Ahmed Mansoor has been detained for 100 days.

Ahmed Mansoor has been detained for 100 days.

Vice-President and Prime Minister
His Highness Sheikh Mohammed bin Rashid Al-Maktoum
Prime Minister’s Office
PO Box: 212000
Dubai, United Arab Emirates
Fax: +971 4 330 4044

27th June 2017

RE: Urgent Appeal

Your Highness,

On the 100th day since the detention of Mr. Ahmed Mansoor, we, the undersigned, would like to express our deepest concern for his current detainment and appeal to the United Arab Emirates government for Mr. Mansoor’s immediate and unconditional release.

According to our information, Ahmed Mansoor was arrested in his home in Dubai in the early hours of 20 March 2017, as ordered by the Public Prosecution for Cybercrimes. He is being investigated on charges of “promoting false and shaded information through the Internet and serving agendas aimed at spreading hatred and sectarianism”. Mr Mansoor is an internationally respected human rights campaigner, the winner of the Martin Ennals Award for Human Rights Defenders in 2015 and a member of both the advisory committee of Human Rights Watch and the Gulf Centre for Human Rights. These charges relate solely to his peaceful exercise of his right to freedom of expression and therefore we consider him a prisoner of conscience.
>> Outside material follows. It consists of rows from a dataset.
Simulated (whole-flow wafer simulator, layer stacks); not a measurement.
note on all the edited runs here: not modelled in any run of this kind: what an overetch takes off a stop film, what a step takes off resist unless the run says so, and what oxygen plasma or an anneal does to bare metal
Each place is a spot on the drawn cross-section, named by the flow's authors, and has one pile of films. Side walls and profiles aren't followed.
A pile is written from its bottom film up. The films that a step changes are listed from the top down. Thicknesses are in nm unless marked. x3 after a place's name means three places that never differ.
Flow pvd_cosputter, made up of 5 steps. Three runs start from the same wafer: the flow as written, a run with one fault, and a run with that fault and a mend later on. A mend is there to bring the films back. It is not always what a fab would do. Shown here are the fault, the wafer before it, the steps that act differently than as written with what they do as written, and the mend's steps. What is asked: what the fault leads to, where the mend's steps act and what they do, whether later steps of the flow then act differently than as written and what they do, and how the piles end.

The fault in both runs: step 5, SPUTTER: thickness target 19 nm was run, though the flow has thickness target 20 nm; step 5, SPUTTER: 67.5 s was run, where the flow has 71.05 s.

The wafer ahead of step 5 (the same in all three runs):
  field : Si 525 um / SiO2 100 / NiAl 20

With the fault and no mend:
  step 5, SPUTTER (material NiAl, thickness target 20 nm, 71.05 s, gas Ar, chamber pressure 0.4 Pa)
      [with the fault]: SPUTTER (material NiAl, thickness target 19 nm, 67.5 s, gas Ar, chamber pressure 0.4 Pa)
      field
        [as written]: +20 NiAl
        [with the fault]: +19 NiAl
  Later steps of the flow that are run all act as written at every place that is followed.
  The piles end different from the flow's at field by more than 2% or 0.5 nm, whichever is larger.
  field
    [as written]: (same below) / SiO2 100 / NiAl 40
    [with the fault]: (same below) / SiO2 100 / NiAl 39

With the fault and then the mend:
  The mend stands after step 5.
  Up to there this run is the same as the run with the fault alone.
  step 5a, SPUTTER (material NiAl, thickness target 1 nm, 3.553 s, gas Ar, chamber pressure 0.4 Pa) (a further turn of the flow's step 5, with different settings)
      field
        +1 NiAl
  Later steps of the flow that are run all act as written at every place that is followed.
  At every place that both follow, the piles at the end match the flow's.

The official statement by the UAE Ministry of Foreign Affairs and International Cooperation (MOFAIC) of 29th March 2017 states that “he has the freedom to hire a lawyer and that his family has full access to the place of confinement and is allowed to visit him”. However, we have received news that Mr. Mansoor currently has no lawyer representing him and that his family have only been allowed one visit, on 3 April 2017. We are also concerned to hear allegations that he is being held in solitary confinement. These practices are not only in violation of international human rights law but also contravene the UAE Penal Code, including Federal Law No. 43 of 1992 on Regulating Penal Institutions.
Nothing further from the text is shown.